On September 20, 2009 I took a shot of the hidden compartment Bill Arney had — mysteriously — set in the floor of the Sam Spade apartment.

I guess he figured, Why not?

Out of all the Herculean effort Bill put into preserving the place and recreating the Hammett era, the floor had to have been his masterwork.

Who even thinks about a floor, right? You stand on it. Transaction finished.

But during his seventeen year stint as Inhabitant of the Apartment, Keeper of the Shrine, and so forth, the floor jumped up in Bill’s face.

Earthquake retrofit work was going to be done on the entire building. Steel beam supports, the works.

They told Bill they were going to rip out most of the floor.

“And then what happens?” Bill inquired. “Do you put it back””

Well, no.

They’ll rip up the original woodwork, haul it out, pop in some plywood when ready, cover it with wall-to-wall carpeting and it’ll be very nice.

“Noooooooooooooooo!!!” — or something like that — Bill said.

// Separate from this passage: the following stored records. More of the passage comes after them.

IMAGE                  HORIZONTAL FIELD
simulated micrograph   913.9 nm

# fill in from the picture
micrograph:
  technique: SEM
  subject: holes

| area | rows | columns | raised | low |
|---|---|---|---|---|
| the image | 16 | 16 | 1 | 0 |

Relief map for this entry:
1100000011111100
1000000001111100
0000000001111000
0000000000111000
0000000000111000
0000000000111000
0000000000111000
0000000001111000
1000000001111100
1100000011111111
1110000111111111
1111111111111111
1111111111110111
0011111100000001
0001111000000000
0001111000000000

An architect, an extremely detail-focused hobbyist (hand-painting tiny figurines from the Napoleonic Wars and the like), Bill proceeded to pull up all the flooring. He hand-numbered and cross-referenced each and every board.

And when the retro work was done, he put them all back in, in order.

Some shorter pieces ended up going in the west end of the room, on the floor below the windows overlooking Hyde.

As he was placing those last pieces, Bill realized he could make a hidden compartment, and he did.

Bill showed the hidey hole to the restoration crew hired to polish the place up when he moved late in 2009. He said they looked, with some minor oohs and ahs.

Bill glanced at me when he was telling the story and asked, “Do you know what they did with it?”

“Nailed it shut?” I said.

“Yeah,” Bill said. “They nailed it shut.”